Russia’s War in Ukraine is Also a War On The Free Press

There is not a European media outlet that has not reported on the Russian invasion of Ukraine. By now we all know the basics – on the 24th of February 2022, Russian forces launched an unprovoked, full-scale attack on Ukraine. The reasoning given implied that Russia wishes to “demilitarize and de-Nazify” Ukraine. Russia alleges that Ukraine’s government has been bullying its people and breaching their human rights for years.

The Eastern European Perspective

For the European media outlets, this should not have represented anything new. Reporters, cameramen, news anchors and bloggers had covered conflicts before in Gaza, Syria, and Iraq. However, this time it was different. The conflict wasn’t happening far away but at their very doorstep, it was happening to their neighbors. The events they were reporting on were not perpetrated by extremist dictators backed by inhumane warlords. An elected president which once held the respect, if not the appreciation, of most of Europe is the perpetrator.

The change in perspective was not subtle. The usual objectivity that was a point of pride for many journalists was replaced by empathy and emotion. Almost immediately, news outlets in Eastern Europe chose compassion and patriotism and chose to side with those suffering from Russia’s unprovoked aggression.

The way they showed this compassion was by risking their lives and wellbeing to bring to light the atrocities of the conflict, the needless destruction, and the bravery of all the young men and women fighting for their country and their freedom. And make no mistake, speaking the truth about the conflict did attract a very real danger to journalists, as Russia has been deliberately attacking news sources in the area.

The Russian Perspective

In Russia however, the free press could not be in a worse position since the fall of the USSR. By implementing comprehensive wartime censorship. The Russian government has been able to silence  and persecute disobedient journalists to gain, almost, full control of news and information.

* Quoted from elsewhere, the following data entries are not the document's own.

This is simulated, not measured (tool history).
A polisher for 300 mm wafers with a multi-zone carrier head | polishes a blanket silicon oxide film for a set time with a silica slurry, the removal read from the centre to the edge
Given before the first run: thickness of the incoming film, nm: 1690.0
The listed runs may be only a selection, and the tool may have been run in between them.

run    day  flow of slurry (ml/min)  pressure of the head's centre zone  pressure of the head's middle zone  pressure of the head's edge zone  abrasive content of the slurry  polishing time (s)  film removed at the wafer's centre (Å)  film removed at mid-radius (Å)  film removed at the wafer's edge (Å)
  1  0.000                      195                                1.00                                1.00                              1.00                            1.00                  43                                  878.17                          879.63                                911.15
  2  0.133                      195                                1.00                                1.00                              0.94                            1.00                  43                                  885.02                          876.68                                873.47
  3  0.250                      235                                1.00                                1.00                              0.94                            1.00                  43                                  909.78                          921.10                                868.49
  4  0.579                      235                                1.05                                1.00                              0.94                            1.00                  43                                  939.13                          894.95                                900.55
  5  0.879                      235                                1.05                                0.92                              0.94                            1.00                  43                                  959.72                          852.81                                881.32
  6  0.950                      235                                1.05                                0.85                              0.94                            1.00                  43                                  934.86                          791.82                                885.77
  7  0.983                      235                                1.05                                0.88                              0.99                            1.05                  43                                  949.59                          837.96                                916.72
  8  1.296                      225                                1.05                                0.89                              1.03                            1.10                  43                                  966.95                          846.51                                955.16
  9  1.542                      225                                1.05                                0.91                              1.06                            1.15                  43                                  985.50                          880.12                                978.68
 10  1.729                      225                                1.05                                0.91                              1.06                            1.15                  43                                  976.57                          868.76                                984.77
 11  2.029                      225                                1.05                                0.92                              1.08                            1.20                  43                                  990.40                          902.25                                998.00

The Duma even passed a new law to codify this control. Journalists reporting information on the Russian military and its operation in Ukraine outside of the state approved details can face up to 15 years in prison. Meanwhile, the Russian state media regulator, Roskomnadzor, blocked access to news websites that are not pro-Russian enough. Many foreign outlets have been blocked including Radio Free Europe/Radio Liberty, BBC News Russian, Deutsche Welle, and Voice of America. Even Facebook, Twitter, Instagram, and other foreign owned social media sites are banned.

This crackdown was, of course, also applied to regions under the Russian sphere of influence such as Belarus, Moldova, Hungary, Serbia, and Georgia. The Kremlin propaganda machine has been working around the clock to keep disinformation circulating through the media. Georgia unfortunately is no stranger to these sorts of actions and the notion of free press has been under threat since 2021. There are still Georgian news outlets which try to present an objective reality.  One such outlet is the privately owned FormulaTV. Owner, David Kezerashvili noted in an interview with The Independent that the channel will not be silenced.

There are still independent media outlets and journalists who work to report on the Russian invasion and the atrocities committed against the Ukrainian people. They continue on in spite of this hostile environment toward journalists in the Russian sphere of influence. The launch of Novaya Gazeta Europa, a new publication that will operate from Riga, Latvia,seeks to avoid Putin’s censorship. They publish in several languages, but most importantly in Russian. The ‘new’ outlet was started by a number of journalists exiled from Russia. Most coming directly from the independent Russian daily Novaya Gazeta, which was forced to suspend its operations in March after receiving two Kremlin warnings.

The Truth Must Prevail

The Russian invasion of Ukraine is not a war fought one only one battlefield. The information war is one of the most important fights. Journalism and the freedom of the press to report on events truthfully and accurately is at stake. The battle against Russia’s disinformation war consists of propaganda and deceit. This propaganda is not solely directed against Ukraine but at liberal democratic nations and institutions around the globe. 

Thorough and accurate depictions of this conflict by news and media outlets are both essential and difficult to find. As a result, the general public needs to be informed about how Russia intends to affect the outcomes of this conflict. They will try to use as weapons, actions that go against the shared European ideals of democracy and equality, like applying different standards to refugees and racial discrimination against minority groups. To shift the responsibility from Russia to Ukraine, NATO, and Europe, they will try to amplify the emergence of nationalist forces.